IT’S understandable that politicians, especially Democratic politicians, might have been sitting on the fence about the looming war with Iraq. After all, they have to deal with a voting base on the Left that seems tragically, defiantly and bizarrely unwilling to comprehend that militant Islam might be more threatening to the United States than their fellow American, George W. Bush.
Over the next week or so, many of those fence-sitters will climb down and join the president and the majority of the American people in full-throated support of the war. It’s already begun. California Sen. Dianne Feinstein announced that Colin Powell’s speech on Wednesday changed her mind. Delaware Sen. Joe Biden said that Powell’s case amounted to a conviction in a criminal trial. And there will only be more to come.

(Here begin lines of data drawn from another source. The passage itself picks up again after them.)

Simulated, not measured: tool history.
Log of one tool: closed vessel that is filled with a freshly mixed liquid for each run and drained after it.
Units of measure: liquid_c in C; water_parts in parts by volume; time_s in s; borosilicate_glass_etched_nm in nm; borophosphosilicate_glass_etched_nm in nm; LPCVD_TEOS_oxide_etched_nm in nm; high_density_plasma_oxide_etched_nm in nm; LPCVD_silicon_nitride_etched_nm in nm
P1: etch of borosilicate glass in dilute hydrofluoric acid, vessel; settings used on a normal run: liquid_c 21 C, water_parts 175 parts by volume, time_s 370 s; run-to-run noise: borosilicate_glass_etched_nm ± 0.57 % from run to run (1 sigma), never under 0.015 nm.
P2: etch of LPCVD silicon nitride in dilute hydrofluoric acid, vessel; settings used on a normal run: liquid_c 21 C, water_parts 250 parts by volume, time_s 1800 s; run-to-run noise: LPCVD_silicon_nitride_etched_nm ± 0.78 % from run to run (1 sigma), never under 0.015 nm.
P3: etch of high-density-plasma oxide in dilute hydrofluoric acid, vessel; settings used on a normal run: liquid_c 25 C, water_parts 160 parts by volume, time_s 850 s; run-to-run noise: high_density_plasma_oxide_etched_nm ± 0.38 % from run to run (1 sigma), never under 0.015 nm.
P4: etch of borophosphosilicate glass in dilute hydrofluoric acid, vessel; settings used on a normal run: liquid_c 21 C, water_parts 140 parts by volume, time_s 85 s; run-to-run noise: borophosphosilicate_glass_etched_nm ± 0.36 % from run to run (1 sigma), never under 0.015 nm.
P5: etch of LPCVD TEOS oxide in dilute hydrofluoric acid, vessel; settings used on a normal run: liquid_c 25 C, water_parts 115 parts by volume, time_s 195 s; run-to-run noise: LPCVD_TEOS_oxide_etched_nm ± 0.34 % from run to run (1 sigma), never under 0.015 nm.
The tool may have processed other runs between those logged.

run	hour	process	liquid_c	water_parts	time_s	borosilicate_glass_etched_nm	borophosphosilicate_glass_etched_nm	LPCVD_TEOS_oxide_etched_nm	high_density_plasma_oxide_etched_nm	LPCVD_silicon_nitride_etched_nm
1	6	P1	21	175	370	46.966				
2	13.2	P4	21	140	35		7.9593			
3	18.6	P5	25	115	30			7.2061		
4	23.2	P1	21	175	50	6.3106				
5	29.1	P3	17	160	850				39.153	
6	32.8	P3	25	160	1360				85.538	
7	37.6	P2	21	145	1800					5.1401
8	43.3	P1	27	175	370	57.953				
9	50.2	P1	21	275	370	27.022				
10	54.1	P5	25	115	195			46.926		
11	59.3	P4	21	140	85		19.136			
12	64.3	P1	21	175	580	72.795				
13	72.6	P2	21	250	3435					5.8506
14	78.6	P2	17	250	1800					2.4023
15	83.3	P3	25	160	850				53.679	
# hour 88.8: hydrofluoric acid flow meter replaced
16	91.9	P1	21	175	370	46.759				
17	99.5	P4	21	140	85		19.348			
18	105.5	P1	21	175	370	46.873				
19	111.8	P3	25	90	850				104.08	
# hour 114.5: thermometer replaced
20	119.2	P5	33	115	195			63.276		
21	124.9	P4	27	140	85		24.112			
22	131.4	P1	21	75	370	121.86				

But intellectuals and members of the chattering classes are not politicians. We’re paid to express our opinions without fear or favor. Fence-sitting is an option, certainly, but it’s an option of the cowardly.
President Bush’s tough and frightening speech yesterday afternoon proves that there is no real distance and no difference between the president and his secretary of state. Which is what everyone should have understood for months now.
Many hawks are inclined to celebrate the fact that yesterday some liberal columnists and editorialists announced themselves convinced by Colin Powell’s speech – Mary McGrory in the Washington Post most directly, the New York Times editorial page a little more indirectly.
The Times wrote, “Mr. Powell’s presentation was all the more convincing because he dispensed with apocalyptic invocations of a struggle of good and evil and focused on shaping a sober, factual case against Mr. Hussein’s regime. It may not have produced a ‘smoking gun,’ but it left little question that Mr. Hussein had tried hard to conceal one.”
McGrory wrote she “heard enough to know that Saddam Hussein, with his stockpiles of nerve gas and death-dealing chemicals, is more of a menace than I had thought . . . Colin Powell has convinced me that [war] might be the only way to stop a fiend, and that if we do go, there is reason.”
“Three cheers for McGrory,” Andrew Sullivan said yesterday on his Web site.
I understand the impulse to cheer. But McGrory and her ilk don’t deserve it. They deserve raspberries, not cheers. They deserve ridicule, not praise. We hawks shouldn’t feel vindicated by their conversion. Rather, they should feel embarrassed by how long it took them and how patently silly the cause of their conversion is.
A single speech by Powell made all the difference? Whom are they kidding? That would be acceptable for a regular citizen who doesn’t read four or five newspapers a day, who doesn’t attend panel discussions on world topics and who doesn’t make judgments on matters of national import for a living.
Can the editorialists of The New York Times really expect the world to swallow the contention that until Colin Powell spoke, there was no evidence of Iraq’s defiance of U.N. resolutions? That there has been no ready evidence of its program to make and hide weapons of mass destruction?
Every interpretation of the data offered by Colin Powell is a confirmation of the arguments the hawks have been making for more than a year. Much of the information was new. The truth about Saddam Hussein isn’t new at all.
In American political terms, the only really new thing is that Colin Powell has emerged as the voice of gathering war when for a year we were told he had been serving as the voice of diplomatic restraint. He was supposedly, the “liberal” in the administration.
So, in essence, liberals in the media are using a liberal fig leaf. Because of a contempt or hatred for George W. Bush that is nothing short of demented, they simply refuse to believe the truth when he speaks it.
So they wait for Colin Powell to speak it, at which point they can use his words as a fig leaf and give in without looking like they are in agreement with President Bush.
This is intellectual dishonesty of the highest (or lowest) order.
Politicians practice intellectual dishonesty all the time because they have a higher duty: They must represent the views of their constituents. And they have a practical duty as well: They must not alienate their voting base, even when they disagree with it.
Columnists and editorialists have no excuse for intellectual dishonesty, and they should be held to account for it when they are guilty of it.